This content is from: Local Insights

Russia

LeBoeuf, Lamb, Greene & MacRae LLP
Moscow

Russia has adopted a sweeping new law On the Defence of Competition in the Financial Services Market (Federal Law No. 117-FZ). The Law will become effective on December 29 1999. Seeking to fill a gap in prior legislation, the law creates broad authority for the Ministry of Anti-Monopoly Policy and Support of Entrepreneurship (the Ministry) to regulate competition in the banking, insurance, leasing, securities and other financial services sectors. Accordingly, the law will require close attention from companies active in these markets (all of which are referred to as financial organizations, for definitional purposes). Main points include:

Dominant position. Article 4 empowers the Ministry to determine which financial organizations occupy a dominant position on their respective markets, together with other government bodies (for example, the Central Bank for banking services). The Russian Government is to approve the methodology for defining markets and market share. Article 5 of the law prohibits a financial organization from abusing a dominant position to limit market access or negatively affect market conditions (citing such examples as discriminatory clauses in contracts and prices which are unjustifiably high or low).

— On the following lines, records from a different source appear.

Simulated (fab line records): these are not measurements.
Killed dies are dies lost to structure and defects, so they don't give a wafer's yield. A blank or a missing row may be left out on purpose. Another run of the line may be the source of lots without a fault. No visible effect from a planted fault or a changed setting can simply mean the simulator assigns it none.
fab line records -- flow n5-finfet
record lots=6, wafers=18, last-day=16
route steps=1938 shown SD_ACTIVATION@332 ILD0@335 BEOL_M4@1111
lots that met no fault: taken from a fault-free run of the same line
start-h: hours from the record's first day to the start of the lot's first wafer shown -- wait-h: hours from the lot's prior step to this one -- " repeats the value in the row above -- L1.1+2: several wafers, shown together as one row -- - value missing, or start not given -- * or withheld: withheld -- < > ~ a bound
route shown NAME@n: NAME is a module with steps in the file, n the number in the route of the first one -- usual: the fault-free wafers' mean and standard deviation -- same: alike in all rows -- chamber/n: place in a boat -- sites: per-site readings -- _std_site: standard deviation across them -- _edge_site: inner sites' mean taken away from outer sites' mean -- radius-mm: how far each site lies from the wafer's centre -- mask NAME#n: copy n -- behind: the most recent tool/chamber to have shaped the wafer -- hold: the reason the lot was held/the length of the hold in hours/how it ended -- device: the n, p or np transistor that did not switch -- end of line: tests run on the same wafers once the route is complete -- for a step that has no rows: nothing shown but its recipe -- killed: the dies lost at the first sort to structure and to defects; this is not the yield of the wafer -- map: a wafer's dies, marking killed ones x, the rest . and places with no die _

Restrictive agreements. Article 6 prohibits agreements which restrict competition on the financial services market, including agreements between financial organizations and government bodies. As examples, the law refers to agreements which establish prices or discounts, divide markets into geographical territories, or limit access to payment systems or other systems essential for the provision of financial services. Article 7 provides a safe harbour for certain types of agreements not prohibited by Article 6, including those that establish unified technical standards and joint research and development efforts.

In extremely broad language, Article 8 requires financial organizations to notify the Ministry of agreements or decisions to act jointly with other organizations that could restrict competition, unless the financial organizations involved have aggregate market shares below a defined threshold (to be set by the government). Notice is supposed to be given within 15 days, and the Ministry then has up to 60 days to determine whether the noticed agreements or decisions would restrict competition. If so, the Ministry may require the parties to terminate the offending agreements or decisions, cease performing them, or amend their terms. Under Article 10 of the law, the Ministry may also apply to a court to invalidate such agreements or decisions, and may seek payment of compensation to parties damaged by the restrictive actions.

Controls on capital concentration. The new law also imposes controls on certain investments and other transactions, similar to existing competition rules that apply to non-financial organizations. Under Article 16, prior approval of the Ministry is required for designated transactions involving a financial organization, including mergers, acquisitions of more than 20% equity by one person or group, acquisitions of assets above a certain threshold, obtaining rights of control, and changes in charter capital.

Controls on government bodies. The new law also prohibits federal and regional government authorities from taking action which restricts competition on the financial services market (Article 12), and requires such authorities to organize open tenders for the selection of financial organizations that will provide certain services using state funds (Article 13). These provisions seek to correct abuses and corruption that, according to many observers, have characterized past relations between state bodies and some Russian banks.

Remedies and enforcement. The new law also addresses the Ministry's powers to issue orders to offending organizations, and to impose fines on organizations and officials. In the absence of compliance, the Ministry may apply to the courts to enforce its orders, including the invalidation of agreements and seizure of funds.

In summary, the new law provides the Ministry with extremely broad jurisdiction over activities in the banking, insurance, securities and other affected markets. It remains to be seen how the Ministry will use these new powers — for good, by focusing on real threats to competition, or for ill, by imposing new bureaucratic obstacles to legitimate business activities. A related issue is whether the Ministry will manage to cooperate with other state bodies that have overlapping jurisdiction over the same markets (such as the Central Bank and the Federal Securities Market Commission), or whether a destructive turf war will emerge. In any case, the new law leaves many important details to be clarified, presumably by a combination of future government action and Ministry regulations.